This winter I focused on building some habits or "trim tabs" to help me stay calm and happy with fewer internal gyrations. Specifically trim tabs around eating, walking, money and calm.

I’d like for these parts of my life to flow more easily and use up less mental energy.

Trim tabs are a concept I learned from aviation. Here's an example.

When a friend taxis his 180 out, lines up on the ice road/runway and takes off, the little red plane and the pilot use a ton of fuel, energy, mental focus, and control to lift off the ground and into the air. But once they are up at a cruising altitude, he sets the "trim," a tiny strip of metal that acts as a miniature rudder in the air.

He's not required to trim the plane, but if he doesn't, he'll use his full focus and energy to keep the plane level and pointed in the right direction. The result is a bumpier ride for me and leaves him exhausted and cranky. If he trims the plane, the plane stays on course by itself and then we can turn on the music and revel at the glaciers.

If it’s no effort, why wouldn't you trim out a plane, right? A better result with less effort... two, please!

The same thing applies to our lives. Once we figure out what we want, we can set up conditions to make meeting our goal inevitable. The trick is to use the basic principle of trim.

Trim is small.

Tiny adjustments applied over a long course of time.

Um... boring!

My instincts are wired for the big push of takeoff, heroic efforts, all systems go, let's launch, simplicity, hacks!! Not so much the mundane daily systems that make my life sustainable.

I try not to go all cave girl on myself for my lack of talent in the consistency department. Instead, I focus on building habits, so I don't work so hard to keep things from going off the rails all the time.

Tiny adjustments applied over a long course of time.

Habits are the trim tabs or automation of life. But building a trim-tab-style-habit takes patience, but it’s worth it.

It needs to be a change small enough to become permanent.

A small tweak in thought or behavior applied consistently over time to create a result with little to no effort.

...a change small enough to become permanent.

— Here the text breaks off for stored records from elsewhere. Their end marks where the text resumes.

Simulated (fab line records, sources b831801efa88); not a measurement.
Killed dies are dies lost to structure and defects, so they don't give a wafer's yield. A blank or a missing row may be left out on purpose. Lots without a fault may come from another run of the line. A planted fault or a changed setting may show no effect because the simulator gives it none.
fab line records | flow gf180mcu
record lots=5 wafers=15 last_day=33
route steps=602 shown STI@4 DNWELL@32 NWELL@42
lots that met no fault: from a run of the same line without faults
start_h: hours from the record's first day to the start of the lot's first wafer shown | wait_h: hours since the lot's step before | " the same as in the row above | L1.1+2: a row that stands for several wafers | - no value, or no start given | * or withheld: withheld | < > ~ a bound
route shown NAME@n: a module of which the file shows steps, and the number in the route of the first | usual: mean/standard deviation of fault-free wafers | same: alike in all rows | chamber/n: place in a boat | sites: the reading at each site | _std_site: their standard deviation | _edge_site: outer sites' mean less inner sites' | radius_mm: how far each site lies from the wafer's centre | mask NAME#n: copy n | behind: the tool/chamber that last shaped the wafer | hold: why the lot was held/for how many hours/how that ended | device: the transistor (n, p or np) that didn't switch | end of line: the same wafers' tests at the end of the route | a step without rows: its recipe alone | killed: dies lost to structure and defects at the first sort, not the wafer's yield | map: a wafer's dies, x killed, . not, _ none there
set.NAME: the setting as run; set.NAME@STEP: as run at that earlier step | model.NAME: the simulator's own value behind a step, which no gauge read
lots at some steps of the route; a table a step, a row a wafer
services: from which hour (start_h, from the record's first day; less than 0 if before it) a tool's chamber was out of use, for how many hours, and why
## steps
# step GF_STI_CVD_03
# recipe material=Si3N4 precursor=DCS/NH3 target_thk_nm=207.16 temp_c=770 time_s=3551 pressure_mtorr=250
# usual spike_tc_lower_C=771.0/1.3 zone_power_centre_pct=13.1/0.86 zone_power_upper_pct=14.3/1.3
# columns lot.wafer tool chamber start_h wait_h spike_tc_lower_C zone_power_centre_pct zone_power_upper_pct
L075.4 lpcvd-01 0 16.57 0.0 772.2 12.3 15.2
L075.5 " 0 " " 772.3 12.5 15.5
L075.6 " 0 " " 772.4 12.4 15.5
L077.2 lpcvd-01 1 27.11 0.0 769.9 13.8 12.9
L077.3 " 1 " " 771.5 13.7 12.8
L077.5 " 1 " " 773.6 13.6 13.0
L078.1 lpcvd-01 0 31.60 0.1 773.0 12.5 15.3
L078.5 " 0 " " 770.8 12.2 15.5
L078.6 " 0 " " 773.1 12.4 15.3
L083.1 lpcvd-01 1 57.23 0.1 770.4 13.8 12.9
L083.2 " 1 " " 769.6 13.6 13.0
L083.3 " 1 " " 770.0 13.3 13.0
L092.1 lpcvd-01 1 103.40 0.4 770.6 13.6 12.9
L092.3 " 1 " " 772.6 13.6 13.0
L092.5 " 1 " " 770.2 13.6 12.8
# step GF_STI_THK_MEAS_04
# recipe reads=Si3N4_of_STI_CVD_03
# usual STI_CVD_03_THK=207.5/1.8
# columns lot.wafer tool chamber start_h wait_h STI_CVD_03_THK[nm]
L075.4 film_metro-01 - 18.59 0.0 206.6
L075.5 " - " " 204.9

Did I mention it takes patience? I had to laugh at myself with my walking goal.

I'd set a daily minimum of half a mile, about 1,500 steps. I was doing okay, ticking off at least a few little blue calendar dots a week. But two weeks ago I got a wild hair and decided I should increase my daily minimum. So I upped it to 5 miles a day or about 12,000 steps.

Wait, what? A million percent increase?

It backfired. I did good for two days, then nothing. It was worse than having no goal.

Why? The jump was too big for my mind. My body can handle the physical increase in walking, but my brain couldn't make the leap. I tried to keep it in perspective, chuckled, and course corrected.

So I tried the plan that works for my breathing exercise that helps me stay calm. The goal is "try to do something" even 30 seconds, as long as it happens every day. Uber lazy, and it works. In fact, I hit another 150-day streak yesterday. What's even more surprising is my daily average is 27 minutes a day, far more than my 30-second minimum.

That's super consistent for me, especially because I'm a 2 in Follow Thru on the Kolbe A Index, I own and manage two businesses, travel, family, and living off the road system.

And the payoff is big. I feel more calm and confident than ever, even though I have more going on in my life than ever before.

So my new walking goal is "try to do anything" even 5 steps, as long as it happens every day. I'll check in to see if I need to increase it in a year, no earlier.

Is the bodybuilding fitness plan of the century? I doubt it. But will it build a habit of walking every day without the dramatic flailing? Yes. And over the next 80 years, this small tweak will pay off big time with my health, happiness and overall satisfaction with my life.

Where in your life do you make progress in fits and starts but wish you could get consistent traction? Where do you need to install a trim tab?